There are several reasons why this counting process is slower. For one, depending on each state’s law, signatures need to be verified. Another factor is resources. Some election offices might not have the staffing or technology to speed up the process. Though many have spent weeks trying to prepare, time constraints and budget issues have hampered some efforts.
Plus, according to laws in states like North Carolina and Pennsylvania, some ballots received after the election must still be counted if they are postmarked by a deadline.
Election officials have stressed that accuracy is more important than speed.
Trump has disparaged mail-in voting, demanding that the election be called on election day itself, regardless of the circumstances, and has claimed that any election he does not win must be rigged. Trump himself voted by mail for this election.
He claims mail-in ballots invite fraud, which he reiterated early Wednesday morning when no clear winner had emerged. Democrats typically outperform Republicans in mail-in voting.
There has been some scant evidence of fraud linked to this process, but the vast majority of studies have suggested it isn’t a general problem.
In Pennsylvania, Democratic Gov. Tom Wolf insisted that the process going as expected.
“The delay we’re seeing is a sign that the system is working,” he said Wednesday.

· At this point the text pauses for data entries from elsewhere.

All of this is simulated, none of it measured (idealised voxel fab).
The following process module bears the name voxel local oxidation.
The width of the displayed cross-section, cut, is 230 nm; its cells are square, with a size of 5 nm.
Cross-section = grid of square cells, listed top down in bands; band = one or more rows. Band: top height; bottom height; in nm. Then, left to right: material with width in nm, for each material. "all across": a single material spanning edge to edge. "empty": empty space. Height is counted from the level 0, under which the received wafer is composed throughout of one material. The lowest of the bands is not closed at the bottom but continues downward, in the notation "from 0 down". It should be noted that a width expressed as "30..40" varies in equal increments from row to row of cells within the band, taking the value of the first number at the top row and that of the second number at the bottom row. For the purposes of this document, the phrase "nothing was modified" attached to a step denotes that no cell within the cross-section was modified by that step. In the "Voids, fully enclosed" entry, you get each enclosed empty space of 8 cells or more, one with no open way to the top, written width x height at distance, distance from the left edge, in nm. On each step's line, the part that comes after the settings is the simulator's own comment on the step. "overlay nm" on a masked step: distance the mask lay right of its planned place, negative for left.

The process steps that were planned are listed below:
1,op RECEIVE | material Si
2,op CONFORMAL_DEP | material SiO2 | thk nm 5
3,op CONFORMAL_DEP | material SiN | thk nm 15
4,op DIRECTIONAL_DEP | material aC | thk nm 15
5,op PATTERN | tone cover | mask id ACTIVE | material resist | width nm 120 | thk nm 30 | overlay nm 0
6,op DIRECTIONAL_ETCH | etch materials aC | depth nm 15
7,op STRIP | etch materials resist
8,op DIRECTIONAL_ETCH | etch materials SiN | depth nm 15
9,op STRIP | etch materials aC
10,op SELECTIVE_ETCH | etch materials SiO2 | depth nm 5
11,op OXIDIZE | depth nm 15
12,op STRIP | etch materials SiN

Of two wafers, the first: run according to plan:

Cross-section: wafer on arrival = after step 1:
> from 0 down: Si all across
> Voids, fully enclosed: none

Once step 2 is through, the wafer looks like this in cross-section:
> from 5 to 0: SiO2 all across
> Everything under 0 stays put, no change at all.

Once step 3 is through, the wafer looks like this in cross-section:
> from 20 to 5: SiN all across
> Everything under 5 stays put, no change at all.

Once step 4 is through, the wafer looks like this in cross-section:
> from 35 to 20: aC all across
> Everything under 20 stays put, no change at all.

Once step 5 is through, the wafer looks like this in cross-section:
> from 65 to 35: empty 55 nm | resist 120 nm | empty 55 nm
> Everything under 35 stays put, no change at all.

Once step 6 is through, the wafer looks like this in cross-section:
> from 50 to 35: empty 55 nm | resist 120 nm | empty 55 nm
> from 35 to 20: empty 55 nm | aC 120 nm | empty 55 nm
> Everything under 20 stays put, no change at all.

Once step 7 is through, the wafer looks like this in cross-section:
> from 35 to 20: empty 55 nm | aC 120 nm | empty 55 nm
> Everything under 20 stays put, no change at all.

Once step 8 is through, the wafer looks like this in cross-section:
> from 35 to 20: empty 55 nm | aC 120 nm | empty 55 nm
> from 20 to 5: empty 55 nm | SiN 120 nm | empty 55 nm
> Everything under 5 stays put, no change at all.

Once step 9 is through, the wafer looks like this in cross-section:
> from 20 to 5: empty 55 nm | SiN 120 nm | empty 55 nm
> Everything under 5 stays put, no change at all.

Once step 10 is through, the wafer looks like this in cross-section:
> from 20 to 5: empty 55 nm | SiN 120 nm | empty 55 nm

“There are millions of mail-in ballots that are being counted, and that takes longer than the way we used to do it with the standard in-person voting. So we may not know the results today, but the most important thing is that we have accurate results.”
Trump’s most likely path requires him to win Pennsylvania, as well as at least one Midwestern battleground and both Southern states. Pennsylvania is also critical for Biden’s White House hopes, but he does have other paths to nab the 270 electoral votes he needs to become president.
Trump kept several other states on election night, including Texas, Iowa, Ohio and Florida — a key battleground state that saw him gain its 29 electoral votes.
Biden took predictable wins in states like California, Washington and Oregon, but also picked off states Trump sought to gain, including New Hampshire and Minnesota.